There was much excitement recently when American investment giant Vanguard announced that it would enter the British fund market in 2009. Vanguard already had more than $1 trillion of assets under management, but it wasn’t the size of its business that caused the stir.
Vanguard is exceptional because it’s a ‘mutual’, owned by its clients and managed in their interests, rather than being a profit generator for an investment company. As a result, fees and charges (at least in the US) are rock bottom, and this makes a big difference to investor returns over the long term. It also introduced the index tracker, an idea close to the hearts of many Fools.
Bogle’s discovery
Vanguard was founded in 1975 by John C (Jack) Bogle, and the trackers he pioneered followed from his thesis at Princeton on the performance of fund managers. Bogle found that on average, fund managers fail to beat the market. Which is logical, since they are the market, but it’s a fact that to this day continues to surprise people who pay fund managers to outperform.

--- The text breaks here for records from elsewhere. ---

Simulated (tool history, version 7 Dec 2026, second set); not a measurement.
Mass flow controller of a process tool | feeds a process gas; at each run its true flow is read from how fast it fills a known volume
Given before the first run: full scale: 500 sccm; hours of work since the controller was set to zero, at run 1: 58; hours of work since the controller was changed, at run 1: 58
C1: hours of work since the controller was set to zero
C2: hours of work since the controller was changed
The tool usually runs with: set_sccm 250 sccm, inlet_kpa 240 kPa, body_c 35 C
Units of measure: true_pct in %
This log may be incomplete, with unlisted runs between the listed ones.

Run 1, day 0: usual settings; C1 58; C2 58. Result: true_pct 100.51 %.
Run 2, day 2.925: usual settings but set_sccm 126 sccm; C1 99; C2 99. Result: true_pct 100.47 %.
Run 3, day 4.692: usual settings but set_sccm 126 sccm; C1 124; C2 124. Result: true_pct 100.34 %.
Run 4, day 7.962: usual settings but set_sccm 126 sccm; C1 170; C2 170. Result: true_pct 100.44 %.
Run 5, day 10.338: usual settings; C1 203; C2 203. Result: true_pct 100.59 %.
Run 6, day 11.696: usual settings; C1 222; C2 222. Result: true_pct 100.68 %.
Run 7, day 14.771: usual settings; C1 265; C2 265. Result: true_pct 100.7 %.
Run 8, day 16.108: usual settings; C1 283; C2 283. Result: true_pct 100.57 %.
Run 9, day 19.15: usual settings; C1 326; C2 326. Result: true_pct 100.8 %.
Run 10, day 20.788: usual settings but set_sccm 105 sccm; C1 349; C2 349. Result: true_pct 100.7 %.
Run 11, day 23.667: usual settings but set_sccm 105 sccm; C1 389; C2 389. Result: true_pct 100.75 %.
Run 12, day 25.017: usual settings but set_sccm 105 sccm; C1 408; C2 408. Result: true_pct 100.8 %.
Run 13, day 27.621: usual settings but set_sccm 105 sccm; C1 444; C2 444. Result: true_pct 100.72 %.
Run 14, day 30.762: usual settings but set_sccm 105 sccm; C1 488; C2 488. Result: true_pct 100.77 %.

The consequences of this single nugget of wisdom are profound: Instead of spending time and effort on ultimately futile attempts to beat the market, we should be content with market returns, and simply buy the market. To use Bogle’s analogy, if you can’t find the needle in the haystack, buy the haystack.
And if you’re getting market returns, you shouldn’t pay a premium for the privilege. That mean no chunky fees for investment managers. It also means minimising your trading, as transaction costs erode your returns over time.
Your timing’s a little off…
A corollary of this concept is that we shouldn’t try to time the markets, simply because we can’t do that with any consistency. Just allocate your assets as appropriate between the different asset classes — equities, bonds, etc — and leave them alone.
In an interview with Bloomberg in January, he paraphrased from Macbeth: “The daily and momentary movements of the stock market are like a tale told by an idiot, full of sound and fury, signifying nothing”.
His book, Enough: True Measures of Money, Business, and Life, discusses the excesses and delusions that led to the financial crisis, and role that money plays in our lives. Bogle is the antithesis of the archetypal ‘fat cat’ financier; he lives modestly, derives no joy from spending, and built his career by putting his clients’ wellbeing first.